The Climate Change Committee (CCC) has responded to the Scottish government’s first request for carbon emissions reduction advice.
As it does for the UK government, Northern Ireland assembly and Welsh parliament, the CCC has set out its recommendations for Scotland’s carbon budgets and how to meet them.
The CCC was established under the Climate Change Act of 2008, is required to regularly advise the UK government on its legally binding carbon emissions limits, known as the carbon budget, as well as provide advice to the government on how this can be achieved.
For the 2026-2030 period, it recommends that Scotland’s carbon emissions reach 57% lower than 1990 levels, including its share of international aviation and shipping levels. By the period between 2041 and 2045, the CCC says Scottish carbon emissions should be 97% lower than 1990 levels.
According to the committee, as of 2022, emissions were 50% below 1990 levels. It also states that meeting the budgets it has recommended will have a net cost of about 0.4% of Scotland’s GDP per year, but will also bring “significant” wider economic benefits for the country.
Professor Piers Forster, interim chair of the CCC, said the advice is a “good news story about how Scotland can decarbonise.”
He added: “We do need to see action now. The Scottish government has devolved powers to deliver the necessary emissions reductions in key sectors, particularly buildings, surface transport, agriculture and land use.”
In its pathways, the CCC sees nearly half of Scotland’s emissions reductions coming from electrification, in particular the rollout of EVs.
The CCC’s advice suggests that heat pumps and EVs could be deployed in Scotland as rapidly as in other countries, if models like Norway and Denmark’s EV rollout and Sweden and Finland’s for heat pumps are followed.
Pathways for Scotland projected by the committee see the capacity of offshore and onshore wind and solar more than triple, from 15GW in 2023 to 49GW by 2035, increasing to 66GW by 2045. This contributes 98% of electricity generation in the country in 2035.
By 2035, the CCC projects that three-fifths of cars and vans on Scottish roads will be fully electric, reaching 94% of cars and vans by 2045. In 2023, the proportion was 2.2% of cars and 0.8% for vans.

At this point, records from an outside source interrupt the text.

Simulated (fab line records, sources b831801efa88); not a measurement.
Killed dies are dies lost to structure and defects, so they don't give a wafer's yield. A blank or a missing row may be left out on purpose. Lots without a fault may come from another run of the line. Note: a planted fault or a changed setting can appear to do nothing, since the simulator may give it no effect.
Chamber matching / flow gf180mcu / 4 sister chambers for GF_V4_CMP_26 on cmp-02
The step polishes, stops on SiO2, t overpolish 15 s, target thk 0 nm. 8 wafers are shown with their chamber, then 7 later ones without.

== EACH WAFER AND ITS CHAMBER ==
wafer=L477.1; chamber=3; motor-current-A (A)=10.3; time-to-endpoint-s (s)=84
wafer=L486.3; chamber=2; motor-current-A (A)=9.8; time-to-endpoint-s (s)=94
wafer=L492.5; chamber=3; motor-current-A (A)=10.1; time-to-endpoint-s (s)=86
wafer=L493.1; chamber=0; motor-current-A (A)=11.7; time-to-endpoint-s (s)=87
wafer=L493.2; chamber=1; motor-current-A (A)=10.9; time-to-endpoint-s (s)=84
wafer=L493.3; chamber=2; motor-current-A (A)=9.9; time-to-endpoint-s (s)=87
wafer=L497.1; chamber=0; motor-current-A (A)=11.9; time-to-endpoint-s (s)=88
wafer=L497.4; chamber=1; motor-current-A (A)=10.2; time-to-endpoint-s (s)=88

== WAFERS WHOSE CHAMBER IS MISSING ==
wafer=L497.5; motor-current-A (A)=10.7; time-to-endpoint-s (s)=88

In its UK-wide carbon budget, the CCC forecasts that by 2040, around 80% of cars and 74% of vans on UK roads will be EVs. Speaking at an industry event last month, CCC CEO Emma Pinchbeck called transport the “hero sector” for decarbonisation over the next decade.
The CCC makes 18 priority recommendations to the Scottish government to meet its carbon budgets, including expanding EV charging and travel infrastructure, working with the UK government to develop engagement strategy to provide clear, trusted information about the most impactful low-carbon choices for households.
Another key recommendation by the CCC is that the UK government acts to make electricity cheaper. The Scottish government should work with the Westminster government to ensure policy costs and levies are removed from electricity bills. This will impact Scotland’s ability to decarbonise at the pace it has set.